Wichita Country Club returns to the spotlight

The casual pace of member activity at Wichita Country Club suggested Tuesday could have been like many other weekdays at the east-side facility.

Soft music played in the clubhouse while a small number of female golfers made their way to the course, accompanied by a steady morning breeze that fended off the late summer humidity.

But around every turn was evidence of the next milestone in the 110-year-old club's rich history. Two workers steadied themselves on the awning of a large green scoreboard near the first tee, displaying the U.S. flag and those from five other countries.

Inside the pro shop, a colorful merchandise display occupied a prominent spot in the middle of the room. And near one of the club's front entrances, a sterling Revere bowl sat atop a registration table, waiting to be claimed.

The bowl will be awarded Sept. 30 to one of 132 golfers who will compete in the 24th U.S. Women's Mid-Amateur. The six-day championship, conducted by the U.S. Golf Association, begins at 8 a.m. Saturday on the 6,209-yard, par-72 layout.

Less than 18 months after announcing Wichita Country Club as the Women's Mid-Amateur host site, the USGA will conduct its 20th championship in Kansas and third at WCC. The USGA had previously selected The Philadelphia Cricket Club in Flourtown, Pa., to host this year's championship. But due to an accelerated time line for a planned course renovation, the club asked to be released from its obligation.

So while 41 years have passed since the state's oldest private club hosted a USGA event, the planning time for this one was abbreviated.

"We have 16 host committees that are chaired by club members and a couple staff members," said Cary Cozby, WCC's chief executive officer and golf professional. "We've been meeting throughout the year. There's been a lot of work behind the scenes that's not visible to our membership.

"Where it started to become visible was Sunday, when we started putting the carts on the paths."

While hosting such an event creates temporary inconveniences for members, the Women's Mid-Amateur, for golfers 25 and older, adds to the club's already strong tradition. The first USGA championship at Wichita Country Club was the 1955 U.S. Women's Open, won by Fay Crocker. In 1969, Curtis Person Sr. successfully defended his U.S. Senior Amateur crown.

Wichita Country Club, which produced former USGA president Judy Bell, has also been the site for many other prestigious amateur tournaments. Former PGA Tour commissioner Deane Beman won the 1960 Trans-Mississippi title, and longtime tour player Lanny Wadkins captured the 1970 Western Amateur at WCC.

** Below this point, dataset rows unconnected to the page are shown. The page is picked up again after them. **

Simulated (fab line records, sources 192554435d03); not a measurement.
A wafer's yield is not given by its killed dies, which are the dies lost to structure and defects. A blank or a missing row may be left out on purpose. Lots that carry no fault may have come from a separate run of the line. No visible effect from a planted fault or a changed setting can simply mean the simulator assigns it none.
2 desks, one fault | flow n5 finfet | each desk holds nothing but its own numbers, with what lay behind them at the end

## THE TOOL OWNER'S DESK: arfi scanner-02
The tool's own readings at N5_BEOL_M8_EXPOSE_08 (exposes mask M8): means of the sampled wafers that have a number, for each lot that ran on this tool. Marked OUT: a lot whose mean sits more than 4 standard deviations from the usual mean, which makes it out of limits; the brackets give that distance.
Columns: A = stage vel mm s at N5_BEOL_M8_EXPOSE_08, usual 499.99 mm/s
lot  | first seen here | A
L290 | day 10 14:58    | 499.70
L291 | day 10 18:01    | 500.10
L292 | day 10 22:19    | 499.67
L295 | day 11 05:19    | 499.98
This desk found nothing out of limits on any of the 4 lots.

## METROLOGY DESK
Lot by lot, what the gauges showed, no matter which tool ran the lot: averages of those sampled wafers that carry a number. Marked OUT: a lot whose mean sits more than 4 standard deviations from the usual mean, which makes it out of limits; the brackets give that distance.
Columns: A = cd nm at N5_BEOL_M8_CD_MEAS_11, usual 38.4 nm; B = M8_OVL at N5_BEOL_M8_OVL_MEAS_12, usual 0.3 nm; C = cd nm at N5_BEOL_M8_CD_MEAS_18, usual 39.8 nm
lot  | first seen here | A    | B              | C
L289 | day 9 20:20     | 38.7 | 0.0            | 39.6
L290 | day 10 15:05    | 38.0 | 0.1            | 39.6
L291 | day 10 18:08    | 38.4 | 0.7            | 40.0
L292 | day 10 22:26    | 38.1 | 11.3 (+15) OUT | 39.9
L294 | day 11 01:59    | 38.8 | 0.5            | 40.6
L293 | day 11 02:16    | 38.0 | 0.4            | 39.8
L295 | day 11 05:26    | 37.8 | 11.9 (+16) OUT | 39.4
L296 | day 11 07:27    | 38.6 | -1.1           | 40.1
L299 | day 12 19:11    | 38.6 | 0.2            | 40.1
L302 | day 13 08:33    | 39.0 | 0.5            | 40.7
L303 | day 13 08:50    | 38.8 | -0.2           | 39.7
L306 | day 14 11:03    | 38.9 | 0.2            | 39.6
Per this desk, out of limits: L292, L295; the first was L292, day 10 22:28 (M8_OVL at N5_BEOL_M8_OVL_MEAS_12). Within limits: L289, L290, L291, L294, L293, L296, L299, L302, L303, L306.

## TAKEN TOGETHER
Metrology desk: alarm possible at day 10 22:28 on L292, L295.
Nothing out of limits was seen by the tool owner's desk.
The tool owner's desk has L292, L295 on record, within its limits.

"It continues to be recognized as a good test of golf," said Duke Evans, a longtime club member who played for Oklahoma State when it won the 1963 NCAA Championship at WCC. "It's a good thinking course, and that's the ace in the hole. The women will have to go back to the strategy it was designed for."

The Women's Mid-Amateur field features 112 golfers who qualified in 25 sectional tournaments across the country in late August and early September. Twenty players, including defending champion Martha Leach of Hebron, Ky., were exempt from qualifying by virtue of their play in past USGA championships. Leach is a younger sister of three-time U.S. Women's Open champion Hollis Stacy.

After practice rounds Thursday and Friday, the competitors begin what they hope will be a six-day journey toward a title.

"It's good for the game, it's good for the city and it's good for women's golf," Cozby said. "I like having it here from a pride standpoint for the club. Not many places get to host a national championship."